Dzhokhar Tsarnaev Trial Starts Back Up on Tuesday

Photo: Jane Flavell Collins/Corbis

The jury in the Boston Marathon bombing case found 21-year-old Dzhokhar Tsarnaev guilty on all 30 charges he was accused of earlier in April. Starting today, they will have to decide whether he should be penalized with life in prison, or execution.

Only three people have been executed in federal death penalty cases since the practice was legalized in 1988. Timothy McVeigh, who killed 168 people in Oklahoma City 20 years ago, was one of them. Former drug kingpin Juan Raul Garza, executed in 2001 for three murders, and veteran Louis Jones Jr., executed in 2003 for raping and killing a young soldier, were the other two. An inmate on federal death row has not been executed in more than a decade. 
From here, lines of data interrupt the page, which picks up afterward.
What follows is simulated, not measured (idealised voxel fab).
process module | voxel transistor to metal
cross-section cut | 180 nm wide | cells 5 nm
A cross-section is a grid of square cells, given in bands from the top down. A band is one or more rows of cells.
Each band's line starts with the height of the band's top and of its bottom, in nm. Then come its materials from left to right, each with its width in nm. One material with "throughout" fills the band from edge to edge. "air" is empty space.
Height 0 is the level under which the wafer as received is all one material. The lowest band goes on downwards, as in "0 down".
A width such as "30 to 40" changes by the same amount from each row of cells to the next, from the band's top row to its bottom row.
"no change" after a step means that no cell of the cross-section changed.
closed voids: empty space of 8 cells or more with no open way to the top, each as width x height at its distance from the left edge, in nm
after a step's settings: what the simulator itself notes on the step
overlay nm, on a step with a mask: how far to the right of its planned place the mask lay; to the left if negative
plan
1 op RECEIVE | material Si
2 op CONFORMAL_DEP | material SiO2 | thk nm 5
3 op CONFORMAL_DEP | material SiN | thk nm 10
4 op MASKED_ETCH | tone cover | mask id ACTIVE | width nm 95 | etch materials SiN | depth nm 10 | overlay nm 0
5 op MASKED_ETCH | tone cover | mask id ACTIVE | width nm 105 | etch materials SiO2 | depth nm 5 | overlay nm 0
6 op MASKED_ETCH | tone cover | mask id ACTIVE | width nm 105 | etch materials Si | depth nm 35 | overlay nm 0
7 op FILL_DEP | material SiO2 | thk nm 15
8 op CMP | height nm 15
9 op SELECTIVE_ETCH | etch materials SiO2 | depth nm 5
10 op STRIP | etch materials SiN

Since death penalty decisions must be unanimous, defendants are sentenced to life in prison in about two thirds of federal cases.

The families of many of the victims who lost limbs and lives in the bombing have mostly sided with a life in prison verdict; the idea of the endless, decade-spanning appeals that often accompany death penalty rulings don’t make it easy to move on. According to a new CNN/ORC poll, the American public tips the other way — 53 percent of Americans think Tsarnaev should face the death penalty. Fifty-eight percent of residents in the Northeast think the defendant should be sentenced to death.

The jurors in the case were warned to avoid this public debate on the case. Judge George A. O’Toole told them last week to “enjoy the warm weather,” but also to avoid the impending citywide remembrance of the bombing that happens this time of year. “Do not attend the Boston Marathon or any events or gatherings related to the anniversary or the current running of the Boston Marathon,” he said.

It is impossible to know how the jury will decide, given that verdicts — even when examined in the aggregate — provide few trends, and are often unpredictable. David Hoose, a Massachusetts lawyer, told the Boston Globe“You put 12 people in a room, and God knows what impacts them. It’s just impossible to know the inner-workings of a human mind after sitting through something like this.”